Fri, November 7, 4:00 to 5:30pm, Warwick Hotel Rittenhouse Square, Floor: 3rd, Spruce Room

Abstract

La Mandragola has been studied by in relation to Machiavelli’s writings on politics. Some see in La Mandragola the virtues of the private and its superiority over the public (Baumgarth 2015; Turner 2016). Others speculate on which characters embody the Machiavellian virtú (Mansfield 2000; Sumberg 1961; Tylus 2000). These studies’ limited focus on The Prince is insufficient in relating La Mandragola to Machiavelli’s overarching republican politics.

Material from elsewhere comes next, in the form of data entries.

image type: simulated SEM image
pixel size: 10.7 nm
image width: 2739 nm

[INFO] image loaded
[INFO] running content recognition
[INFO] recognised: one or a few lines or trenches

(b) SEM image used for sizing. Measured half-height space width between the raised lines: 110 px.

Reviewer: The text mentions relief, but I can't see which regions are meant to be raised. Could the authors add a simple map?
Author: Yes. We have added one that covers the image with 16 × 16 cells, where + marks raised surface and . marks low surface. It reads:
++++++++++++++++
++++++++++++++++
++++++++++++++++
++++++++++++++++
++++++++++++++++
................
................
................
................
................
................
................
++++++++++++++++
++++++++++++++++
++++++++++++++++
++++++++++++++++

This paper argues that Lucrezia emerges as a model of popular sovereignty as she plays the humors of the monarchical and oligarchic elements against each other. Machiavelli constructs an allegory of a libidinal regime through the household of Nicia, where particular humors correspond to particular desires in a Platonic fashion (Saxenhouse 2000). Lucrezia, the seemingly powerless and gullible character, emerges victorious in a game of trickery by feigning being tricked by her male interlocutors .
Presented as “fit to rule a kingdom,” Lucrezia, just like Machiavelli in the preface, seeks “to mask [her] impotence” by relying on her epistemic superiority enabled by her sense of “touch” (P, XVIII; Mulvey 1989). By tricking both her husband and her lover, Lucrezia achieves a household that resembles a republican mixed regime, eschewing domination. The aim thereby is to understand the parallels between fortuna, femininity, and the people in Machiavellian republicanism and to understand the implications for contemporary politics, described as “audience democracy” by scholars like Nadia Urbinati and Jeffrey Green.